I’ve spent much of the last 30 years feeling sad about the murder of the black teenager Stephen Lawrence. Not all the time, 24/7 and all that, but the enduring pain his family must feel at losing their first born in a vicious racist attack is hard to imagine. Murdered because of the colour of his skin. Stephen would be 48 years old today, but all that’s left are memories of a smart and clever 18 year old about to embark on a career as an architect. I learned something else today. Stephen’s grave isn’t in Eltham, where he lived. It’s in Jamaica. And why? Because, as his father says, “we didn’t want people to vandalise his grave.”
I am unable to understand the mentality of someone who would vandalise a grave, unless it contained someone like Jimmy Savile, and even then what comfort would that bring anyone? It might release some temporary anger, or maybe make someone feel better, but for better or for worse, when you’re dead, you’re dead. To desecrate the grave of someone whose only ‘crime’ was being black is beyond irrational.
I do believe we are in a better place when it comes to racism than we were 30 years ago, but then I am a white man and have never suffered from it. Yet we live in an increasingly perverse culture these days to the extent that someone who is aware of, and indeed opposed to racism, is regarded as ‘woke’, but not in a good way, by way of an insult. The very word itself has been hijacked by the right when actually being woke is A Good Thing. Indeed, if you are aware of injustice in general and are angered by it, you are not only woke, but a snowflake. All of this, lumped together, will be that old chestnut political correctness gone mad, as meaningless a phrase today as it ever was. Lazy, ignorant stereotypes rule, okay?

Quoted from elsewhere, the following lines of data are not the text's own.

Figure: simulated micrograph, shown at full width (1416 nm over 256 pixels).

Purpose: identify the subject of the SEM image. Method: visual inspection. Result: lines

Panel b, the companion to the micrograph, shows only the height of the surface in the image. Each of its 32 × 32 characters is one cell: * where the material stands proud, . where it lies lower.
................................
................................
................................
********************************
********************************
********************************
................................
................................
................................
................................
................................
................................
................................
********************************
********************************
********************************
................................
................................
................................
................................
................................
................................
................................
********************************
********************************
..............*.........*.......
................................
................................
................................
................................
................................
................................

One thing I do remember vividly in the months and years after Stephen’s murder was the arrogant and aggressive behaviour of the men – if you can call them men – who allegedly killed him. Even though this is not exactly a wildly popular blog in terms of views and subscriptions, I do not intend to do anything that might somehow glorify those evil, cowardly toads, so don’t expect to see any photos, links or pictures of them. I just hope their lives have been utterly miserable since that terrible day and, as I always say at times like this, I only wish there was a hell to them to go to. But then, as I don’t believe there is a heaven for anyone to go to, I just hope their lives have been a kind of hell on Earth, utterly ruined.
Some people have said on social media that it’s time to move on, that this isn’t 30 years ago and we can’t live in the past forever. But I suspect the same people would say exactly that about Hillsborough and any number of tragedies. As George Santayana is quoted as saying, “Those who cannot remember the past are condemned to repeat it.” That’s exactly why we remember Stephen and why we should never, ever forget him.